Like many viewers of this past Sunday’s episode of Game of Thrones (“Book of the Stranger”), I caught our favorite redhead from North of The Wall Tormund Giantsbane making eyes at the badass warrior Brienne of Tarth. I was happy to see that the internet in general was shipping them as hard as I was, but I was curious if I’d be able to get an objective measure of our collective desire for this new couple to happen from a recent data project I’ve been working on.
For the past month, I’ve been collaborating with my good friend Emily on a web scraping project for one of our favorite shows, Game of Thrones. We chose this project because we’re both huge nerds and we also wanted to get some experience in generating large datasets that would allow us to do a bunch of cool analyses and visualizations. A side benefit is that the datasets would be about dragons and Arya instead of the usual brain data we’re used to.
My idea for the project was to collect twitter data relating to the show, and to then use natural language processing to extract information about each episode to see if we can learn anything about how people are reacting to the show on social media.

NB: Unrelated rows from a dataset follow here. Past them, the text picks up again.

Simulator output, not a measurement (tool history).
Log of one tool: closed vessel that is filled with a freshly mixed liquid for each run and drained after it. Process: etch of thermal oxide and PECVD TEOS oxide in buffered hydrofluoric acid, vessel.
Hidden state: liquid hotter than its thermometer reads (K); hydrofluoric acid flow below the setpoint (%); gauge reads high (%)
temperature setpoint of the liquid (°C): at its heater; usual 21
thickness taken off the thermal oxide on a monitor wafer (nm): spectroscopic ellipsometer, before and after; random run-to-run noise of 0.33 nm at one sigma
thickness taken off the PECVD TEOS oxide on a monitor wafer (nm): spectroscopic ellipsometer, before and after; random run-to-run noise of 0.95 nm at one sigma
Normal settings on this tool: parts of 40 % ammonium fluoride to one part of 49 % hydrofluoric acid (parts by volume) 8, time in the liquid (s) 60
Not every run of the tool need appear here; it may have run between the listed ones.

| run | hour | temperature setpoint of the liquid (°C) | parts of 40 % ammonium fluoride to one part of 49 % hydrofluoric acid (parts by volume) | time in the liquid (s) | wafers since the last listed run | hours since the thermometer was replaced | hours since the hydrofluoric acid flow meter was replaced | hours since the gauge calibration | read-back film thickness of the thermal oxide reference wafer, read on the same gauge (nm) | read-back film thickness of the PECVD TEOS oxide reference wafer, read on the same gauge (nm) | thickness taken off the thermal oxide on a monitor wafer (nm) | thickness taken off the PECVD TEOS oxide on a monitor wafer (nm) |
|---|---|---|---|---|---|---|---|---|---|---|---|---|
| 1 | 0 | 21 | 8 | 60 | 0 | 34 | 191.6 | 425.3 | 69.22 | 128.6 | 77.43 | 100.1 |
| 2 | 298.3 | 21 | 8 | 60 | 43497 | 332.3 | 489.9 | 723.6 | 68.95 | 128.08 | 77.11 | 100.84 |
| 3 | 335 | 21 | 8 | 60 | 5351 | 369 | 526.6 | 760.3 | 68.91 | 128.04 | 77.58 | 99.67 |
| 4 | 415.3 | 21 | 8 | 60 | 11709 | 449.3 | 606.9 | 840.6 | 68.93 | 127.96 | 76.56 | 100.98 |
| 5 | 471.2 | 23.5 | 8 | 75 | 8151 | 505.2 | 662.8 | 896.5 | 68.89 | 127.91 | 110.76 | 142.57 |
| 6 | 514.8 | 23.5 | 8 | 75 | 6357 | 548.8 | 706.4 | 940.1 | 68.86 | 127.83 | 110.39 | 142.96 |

For the project, we’ve been using tweepy, a really great package for python that allows you to access the twitter API. We collect the data through two types of calls to the API: stream and search. There are pros and cons to both methods, and Emily or I may bore you with the details in a later writeup. For this post, I’m providing a preview of some of the data generated by the search API.
To collect the data, I wrote a python script that searches for the Game of Thrones hashtag within a 48 hour period around each episode premiere. On average, we’re getting about 457,000 tweets per episode through the search API (stream gives us better resolution: we collect live streaming data during each episode premiere and get about the same amount of data within 1-2 hours).
This is a lot of data to handle for each episode, so I also wrote a few python helper functions that can load the data, reduce it to a more manageable size (by saving just the data I’m interested in for the current analysis and archiving the rest for later use), and output things like character mention counts per episode into .csv files I can later load into R for data visualization.
Brienne not really reciprocating…
As mentioned above, I was curious if we would see evidence of the internet’s obsession with this nascent couple in our twitter data. Below is a plot of Brienne and Tormund’s mentions in our datasets from the first four episodes:
percentage of character mentions within each episode’s dataset
As you can see, both characters received a huge boost relative to their previous few week’s mention frequencies once they locked eyes (Brienne also had a big moment in episode one when she saved Sansa from the Boltons, as we see in her relatively high numbers for that episode). So it looks like all of the articles that came out following the episode were actually on to something: people are super curious about what’s going to happen with these characters.
This is just a small exploration of all of the data we’ve collected so far. We have a lot of analyses planned, and we’re really excited to see what else we can explore in the coming weeks.